Tonight as I returned to my hotel room with a scratchy throat and no voice after a long day of training I collapsed onto my plush bed. I felt restless still. I felt as if I had to do something other than sit in here; a cave I’ve had to create considering the traffic walks directly by the windows and balcony. Heating up a TV Dinner and flipping on Law & Order SVU I fell back into my comatose state I enjoy of mindless games on Shockwave and reruns on the television to tune out. I munched on dinner and chips & salsa, slowly making my way to the bottom of the bag where all the crunched up chips lie. The kind that to dip into the halfway empty jar of salsa you must cover your knuckles in sticky tomato paste and onions. I’ve never been good with messy hands, my mom and Grandmother both remind me that as a child I would instantly wash my hands if they became dirty with mud or paint. I can’t stand the feeling of even a large amount of dirt residue on them.
I gave it a moment and decided to drive to the grocery store to grab more chips, but then something happened. I don’t know if it was more the thought of ‘I just went through entire bag of chips in as little as two days alone’ which was adjoined with a flashback of my obesity, or if it was just that restless sense that has been following me since my plane landed on the runway of Phoenix. Whatever it was, I, instead of turning into the grocery store, turned into the residential area of Sedona. I drove up and down the streets looking at all the architecture and extreme hippie/artist/new age culture that is the foundation of this town. Somehow weaving down these roads named after different brands of coffee I found myself whizzing through a scenic wilderness in the sunset. I blared my music and drove…and drove…and drove. Destination anywhere. The mountains’ profile surround me and fill me further with that restless sense of adventure. My mind started to race, what’s next? When will the previous chapter finally break me from its bonds? I feel in my heart I’m supposed to return, only next time with someone, but who? Did I make the correct decisions up to this point in life? All those wanna be esoteric questions that fill anyone in the transitional stage I have found myself in.

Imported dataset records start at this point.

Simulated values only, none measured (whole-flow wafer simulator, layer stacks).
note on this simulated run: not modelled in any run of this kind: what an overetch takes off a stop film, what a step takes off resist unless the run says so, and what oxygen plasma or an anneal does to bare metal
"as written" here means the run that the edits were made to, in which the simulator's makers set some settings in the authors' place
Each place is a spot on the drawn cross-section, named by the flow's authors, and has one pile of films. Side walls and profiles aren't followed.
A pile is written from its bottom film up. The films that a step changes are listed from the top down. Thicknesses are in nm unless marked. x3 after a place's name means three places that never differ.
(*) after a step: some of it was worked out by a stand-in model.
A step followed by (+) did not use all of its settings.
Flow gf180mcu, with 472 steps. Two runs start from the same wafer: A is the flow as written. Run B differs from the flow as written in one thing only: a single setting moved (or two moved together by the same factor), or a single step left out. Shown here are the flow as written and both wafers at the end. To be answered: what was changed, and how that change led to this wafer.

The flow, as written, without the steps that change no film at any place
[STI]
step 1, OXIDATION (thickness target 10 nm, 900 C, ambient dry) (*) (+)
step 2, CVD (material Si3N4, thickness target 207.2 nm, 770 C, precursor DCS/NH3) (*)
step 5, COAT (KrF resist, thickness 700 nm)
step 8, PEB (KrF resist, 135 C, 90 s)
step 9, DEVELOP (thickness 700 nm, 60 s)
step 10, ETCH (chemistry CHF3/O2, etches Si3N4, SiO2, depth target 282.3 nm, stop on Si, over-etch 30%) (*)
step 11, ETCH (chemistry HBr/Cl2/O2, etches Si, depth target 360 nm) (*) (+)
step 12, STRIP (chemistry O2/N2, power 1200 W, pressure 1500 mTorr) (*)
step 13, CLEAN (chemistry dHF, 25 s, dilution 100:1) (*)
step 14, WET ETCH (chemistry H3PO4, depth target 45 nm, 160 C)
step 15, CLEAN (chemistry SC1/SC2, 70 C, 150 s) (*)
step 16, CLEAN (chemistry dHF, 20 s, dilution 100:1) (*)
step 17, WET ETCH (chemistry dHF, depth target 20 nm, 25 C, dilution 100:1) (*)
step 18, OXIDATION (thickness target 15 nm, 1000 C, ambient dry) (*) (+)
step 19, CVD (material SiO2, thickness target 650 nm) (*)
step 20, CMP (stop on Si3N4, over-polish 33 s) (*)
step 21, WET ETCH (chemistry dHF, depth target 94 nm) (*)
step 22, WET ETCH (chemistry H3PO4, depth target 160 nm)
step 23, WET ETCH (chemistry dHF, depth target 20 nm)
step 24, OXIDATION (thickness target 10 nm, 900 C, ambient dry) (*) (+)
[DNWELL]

Suddenly, I was drawn to an off road which led to historic Cottonwood. It was much like any other historic strip you would find like Fredricksburg or Brady, TX, very ‘cutesy’. Crawling through at 25 mph the sun was nearly disappearing from the sky and I knew although I had not found what I was searching for it was time to turn back. Just past the quaint block was a new residential development I used to flip through, and then made an immediate return to historic Cottonwood. This time just as I pulled in front of the first shop, The Hippie Emporium, I found myself having to slam on my breaks for a peacock standing in the middle of the road staring up at me. His feathers did not cast it’s thousands of stares, but only the two eyes in his head. I looked around, where did this come from? It wasn’t anywhere in sight when I just crawled through town not thirty seconds before?! All I could see were two kids, no older than fourteen hiding in the alley of a vacant parking lot fumbling around to stuff their pipe they weren’t thinking to conceal, and I highly doubt they were out walking their pet peacock. So what is this trying to say to me? The peacock is a creature who can not only endure snake venom, but turn it to solar iridescence. They can find themselves in a jungle of only poisonous foliage and survive gobbling on that. Possibly this is a reminder of my strength, or my ability to come across a drained spirit and revive it. My ability to take on a surmountable amount turmoil and find the beauty in it, I feed off it. Oh the possibilities of conclusions to draw are endless.